The wait occurs at the lock manager level after the scheduler has already granted the session CPU time. The lock compatibility matrix determines that the requested RIN lock conflicts with existing range locks held by other sessions, forcing the requesting session into a wait state until the conflicting locks release.
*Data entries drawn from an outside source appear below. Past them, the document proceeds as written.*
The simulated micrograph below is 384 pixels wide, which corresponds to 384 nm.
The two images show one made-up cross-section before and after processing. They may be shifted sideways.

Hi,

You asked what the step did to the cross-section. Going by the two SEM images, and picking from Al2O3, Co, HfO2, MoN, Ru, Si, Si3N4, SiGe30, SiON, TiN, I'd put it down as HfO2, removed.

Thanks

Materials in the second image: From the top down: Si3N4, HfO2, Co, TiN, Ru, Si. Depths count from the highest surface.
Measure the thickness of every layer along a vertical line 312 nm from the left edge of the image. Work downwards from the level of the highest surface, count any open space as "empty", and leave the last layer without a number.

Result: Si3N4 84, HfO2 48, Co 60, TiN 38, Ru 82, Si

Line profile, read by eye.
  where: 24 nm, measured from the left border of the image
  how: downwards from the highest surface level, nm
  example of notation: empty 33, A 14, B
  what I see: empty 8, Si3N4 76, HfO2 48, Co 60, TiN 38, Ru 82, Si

-- Identify current range lock blocking chains
SELECT 
    blocking_session_id,
    blocked_session_id,
    wait_type,
    wait_time,
    resource_description,
    DB_NAME(resource_database_id) AS database_name
FROM sys.dm_os_waiting_tasks 
WHERE wait_type = 'LCK_M_RIN_NL_LOW_PRIORITY'
    AND blocking_session_id IS NOT NULL;

-- Analyze lock requests and grants for range locks
SELECT 
    request_session_id,
    resource_type,
    resource_description,
    request_mode,
    request_status,
    OBJECT_NAME(resource_associated_entity_id) AS table_name
FROM sys.dm_tran_locks 
WHERE resource_type = 'KEY' 
    AND request_mode LIKE 'Range%'
    AND resource_database_id = DB_ID();

-- Examine insert patterns on tables with range lock waits
SELECT 
    OBJECT_NAME(ios.object_id) AS table_name,
    ios.range_scan_count,
    ios.singleton_lookup_count,
    ios.leaf_insert_count,
    ios.leaf_update_count,
    i.name AS index_name,
    i.type_desc
FROM sys.dm_db_index_operational_stats(DB_ID(), NULL, NULL, NULL) ios
INNER JOIN sys.indexes i ON ios.object_id = i.object_id AND ios.index_id = i.index_id
WHERE ios.leaf_insert_count > 0
ORDER BY ios.leaf_insert_count DESC;

-- Check for serializable or snapshot isolation usage
SELECT 
    session_id,
    transaction_isolation_level,
    is_user_transaction,
    transaction_begin_time,
    CASE transaction_isolation_level 
        WHEN 1 THEN 'Read Uncommitted'
        WHEN 2 THEN 'Read Committed' 
        WHEN 3 THEN 'Repeatable Read'
        WHEN 4 THEN 'Serializable'
        WHEN 5 THEN 'Snapshot'
    END AS isolation_level_desc
FROM sys.dm_exec_sessions s
INNER JOIN sys.dm_tran_session_transactions t ON s.session_id = t.session_id
WHERE transaction_isolation_level >= 3;

-- Identify high insert rate tables causing range lock contention
SELECT TOP 10
    OBJECT_NAME(s.object_id) AS table_name,
    SUM(s.user_updates) AS total_inserts_updates,
    MAX(s.last_user_update) AS last_activity,
    COUNT(*) AS index_count
FROM sys.dm_db_index_usage_stats s
INNER JOIN sys.indexes i ON s.object_id = i.object_id AND s.index_id = i.index_id
WHERE s.database_id = DB_ID()
    AND s.user_updates > 0
GROUP BY s.object_id
ORDER BY total_inserts_updates DESC;

Reduce Transaction Scope for Insert Operations

-- Minimize transaction duration for bulk inserts
-- Replace large transactions with smaller batches
DECLARE @BatchSize INT = 1000;
DECLARE @RowsProcessed INT = 0;

WHILE (1 = 1)
BEGIN
    BEGIN TRANSACTION;
    
    INSERT INTO target_table (col1, col2, col3)
    SELECT TOP (@BatchSize) col1, col2, col3
    FROM source_table 
    WHERE processed_flag = 0;
    
    SET @RowsProcessed = @@ROWCOUNT;
    
    UPDATE TOP (@BatchSize) source_table 
    SET processed_flag = 1 
    WHERE processed_flag = 0;
    
    COMMIT TRANSACTION;
    
    IF @RowsProcessed < @BatchSize BREAK;
END;

Test batch size in development. Monitor transaction log growth. Smaller batches reduce range lock duration but increase overhead.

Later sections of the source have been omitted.